Last week it was reported that in 2007, executives with Munich Re subsidiary Ergo Versicherungsgruppe came up with the idea to throw a party for top performing sales executives at a bathhouse, featuring a bunch of prostitutes for their consumption. Because such events have the potential to devolve into mass chaos, with buyers and sellers running amok and no one knowing who's down for what, the Germans had the bright idea to keep order via color-coding. Each hooker would wear an armband, with yellow indicating “available for sexual favors,” red indicating that she was a hostess and white indicating that she was “reserved for executives and top agents.” Additionally, the girls also received a “stamp” following each visit to one of the curtained canopied beds, so party-goers could know how many times she’d been “frequented.” When the story came out, a spokesman for the company said in a statement that incentive trips for successful salespeople “definitely don’t usually proceed the way it’s described.” Apparently he was just kidding because according to Ergo employees, that's exactly how they "usually" proceed, and were going to keep proceeding, until someone had to go and ruin thing for the whole group.
[Ergo] has cancelled a trip to Monaco for top executives after details of a sex party in Budapest emerged and it became clear that the so-called incentive trips for sales execs have not been a single event. Sex, Drugs and Rock`n Roll have ruled those trips to destinations such as Mallorca, Dubai, Kitzbühel and Seychelles, according to German tabloid Bild, which quoted sources who took part in the trips.

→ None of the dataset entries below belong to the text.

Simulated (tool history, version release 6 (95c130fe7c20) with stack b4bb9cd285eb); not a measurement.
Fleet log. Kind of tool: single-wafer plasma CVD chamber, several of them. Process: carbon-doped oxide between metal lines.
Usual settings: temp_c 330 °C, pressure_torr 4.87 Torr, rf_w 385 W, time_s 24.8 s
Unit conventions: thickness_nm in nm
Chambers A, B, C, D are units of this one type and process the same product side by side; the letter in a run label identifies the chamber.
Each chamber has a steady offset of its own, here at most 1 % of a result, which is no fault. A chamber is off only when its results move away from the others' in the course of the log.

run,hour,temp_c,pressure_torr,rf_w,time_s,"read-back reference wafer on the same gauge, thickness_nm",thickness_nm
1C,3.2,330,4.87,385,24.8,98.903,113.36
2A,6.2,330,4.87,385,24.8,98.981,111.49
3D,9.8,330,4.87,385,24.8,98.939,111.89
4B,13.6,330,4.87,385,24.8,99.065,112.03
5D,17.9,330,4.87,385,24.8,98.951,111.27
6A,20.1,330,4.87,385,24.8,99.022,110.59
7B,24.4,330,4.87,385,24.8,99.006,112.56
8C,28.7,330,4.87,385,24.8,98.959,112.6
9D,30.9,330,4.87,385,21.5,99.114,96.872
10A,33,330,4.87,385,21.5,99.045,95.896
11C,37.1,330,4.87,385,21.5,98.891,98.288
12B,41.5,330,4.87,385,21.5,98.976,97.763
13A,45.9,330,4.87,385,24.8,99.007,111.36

Bild published videos and photos showing sales agents snorting white powder at a company-sponsored party, prompting Ergo, the Munich re subsidiary who owns accident and life insurance provider Hamburg Mannheimer, to deny the substance was cocaine. "The pictures published in Bild show a drinking game with salt, Tequila and lemon juice," the company said in a statement. Tequila and lemon are shown in the photographs alongside big lines of white powder.
Ergo has invited top executives to entertainment trips at least three times a year and the so called Top-5 Club was the equivalent of a “nothing is impossible” party, according to Bild. The company is not denying that these trips have taken place.
Obviously the questions that needs answering at this time are 1) how many colored armbands are found at the "nothing is impossible" parties and 2) what do they represent? It seems obvious that cerulean would indicate A2M but what does royal blue mean? And ecru? And CRUSHED CRANBERRIES?**
**Obviously assuming the Germans are going with Benjamin Moore paint colors, the sick fucks.